Eszter and Gabe
How We Met
It’s funny to look back on that afternoon and think that there was anything momentous about it. At the time, it was just one of those bland high school weekends, waiting for a weekend SAT class to begin. He walked in wearing a plain blue tee-shirt and shorts, and sat across from me. He asked me something stupid, like, “do you know what time this class is over?” I did. Of course so did he, but as he admits now, “it was something to talk to the pretty girl about”.
And so, quite un-momentously, began an endless cycle of stupid questions he would ask me from across that table: “What was the homework assignment last week?”
“What answer did you get for this one?”
“Do we have class next weekend?”
I can admit I judged him a little, he never seemed to know anything. But he was nice, sort of cute, and made himself incredibly present. I don’t think there was one class that he missed, or one that he spent anywhere besides right across from me. I saw him staring at me now and again, but he was always polite and would shy away once caught.
So we spent the summer in a strange proximity, each of us somewhat curious about the other and not sure what to do about it. When the class ended, we exchanged phone numbers and parted ways in the bittersweet fashion that high school kids do when they would rather have a class to force them together. We texted sometimes, but never saw each other. We exchanged SAT scores when they came in, which is how I learned he wasn’t quite so clueless after all.
A couple of years passed, memories faded; I don’t think either of us spent much time thinking about the other. But one day, home for my first winter break of university, I went to the gym and saw him there. We talked and were really happy seeing each other again, we made plans to text each other and meet in person.

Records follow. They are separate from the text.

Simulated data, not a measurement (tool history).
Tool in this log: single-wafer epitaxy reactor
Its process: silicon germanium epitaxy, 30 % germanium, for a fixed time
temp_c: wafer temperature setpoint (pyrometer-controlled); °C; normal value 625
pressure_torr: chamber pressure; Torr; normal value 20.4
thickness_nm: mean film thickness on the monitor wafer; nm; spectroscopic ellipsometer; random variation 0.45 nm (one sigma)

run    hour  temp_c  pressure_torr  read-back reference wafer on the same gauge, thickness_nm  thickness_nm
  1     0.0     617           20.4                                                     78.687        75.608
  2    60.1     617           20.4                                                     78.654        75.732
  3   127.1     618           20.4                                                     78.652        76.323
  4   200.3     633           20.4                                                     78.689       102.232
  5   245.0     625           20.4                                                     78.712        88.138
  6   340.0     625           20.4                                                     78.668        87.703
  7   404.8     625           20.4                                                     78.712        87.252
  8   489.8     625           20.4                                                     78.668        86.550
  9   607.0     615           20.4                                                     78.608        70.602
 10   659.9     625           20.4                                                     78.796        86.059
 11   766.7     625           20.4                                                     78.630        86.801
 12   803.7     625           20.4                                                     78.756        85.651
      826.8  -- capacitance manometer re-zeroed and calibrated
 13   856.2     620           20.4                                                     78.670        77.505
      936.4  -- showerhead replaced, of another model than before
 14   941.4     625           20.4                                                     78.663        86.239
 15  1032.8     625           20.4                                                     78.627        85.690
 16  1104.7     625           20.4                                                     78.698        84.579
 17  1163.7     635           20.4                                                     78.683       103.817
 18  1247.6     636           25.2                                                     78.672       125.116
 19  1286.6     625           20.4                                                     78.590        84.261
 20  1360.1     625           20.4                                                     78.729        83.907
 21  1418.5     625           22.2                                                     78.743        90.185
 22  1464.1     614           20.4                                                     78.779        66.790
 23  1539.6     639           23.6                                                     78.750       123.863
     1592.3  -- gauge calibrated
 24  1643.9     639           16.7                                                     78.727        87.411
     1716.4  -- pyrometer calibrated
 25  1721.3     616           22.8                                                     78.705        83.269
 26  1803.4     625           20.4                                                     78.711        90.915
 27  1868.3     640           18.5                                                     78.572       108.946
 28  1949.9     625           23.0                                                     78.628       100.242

This was the second of what he would come to call our “probability bottlenecks”: events which fell into place for us randomly and perfectly. We have many, and without any one of them we may have never been a part of each others lives.
We spent New Years together, there was a party at my house. He was my New Year’s kiss and for the four remaining days of Winter Break we spent every moment together. We walked endlessly into the night, holding hands and talking, kissing under the yellow street lights. Though we would never share it until years later, we both contemplated the word ‘love’ during this time. It was an incredible and intense time; days which we both agree were among of the best of our lives.
And then, back to school. He snuck a note into my pocket when we parted, saying something sweet.
We didn’t talk much once classes started again..
Sometimes he would text me, and we would share a few details about our lives before he faded away again for an indeterminate amount of time. It seemed that there was no reason we might try again at this point, our lives had diverged again to a critical point.
Then two years later in early June he called me, asked to see me. I agreed. He came to my house and we hugged each other. I remember thinking that our last touch had been when he slipped me that note almost two years ago. So much had changed. We took a walk together.
We talked about nonsense mostly. The conversation was more of a formality, something to allow us to be near each other again. It was easy being together, I was lulled into comfortable warmth as we strolled by the water.
“I still think about you.”
I was silent as we kept walking. He had to say it again to get me out of my head:
“I know how long it’s been, but I think about you.”
And so came another of our probability bottlenecks: deciding whether to give whatever we had so long ago a real chance.
“I think about you too.”
He gently reached his hand for mine, and we walked down the beach together.
how they asked
The rain was falling on and off that morning. Deep grey clouds hung low to the ground, stark against the trees where they met above. The fog seemed to hug the very earth, dampening even the sound of our footsteps in the moss and twigs. It was cool and fresh. Winding beneath drop-covered branches and into the white void, we walked. It was a weekday, we were alone in the silent forest. We walked like a couple in love, happily chirping some nothings to each other as we went. I still remember cold-nosed kisses under the trees, and a stillness so heavy that I could listen to his breath. He walked with one hand in his pocket, quiet, a goofy smile on his face.
He had been joking that week about proposing to me, but in a lighthearted way that might not have meant anything. We headed back towards the car, passing through an open meadow followed by some forested picnic sites. The sites were overgrown and covered in soft moss. Small trees and creeping plants reached up from the edges of the previously-maintained circle that defined the site. I turned to see something that he pointed out behind me, and when I turned back he was on his knee in the moss. He still had that smile on his face, but there were tears this time. In his hands, there was a small box.
He could hardly speak but as he looked up he managed to tell me this: “I’m not joking this time”.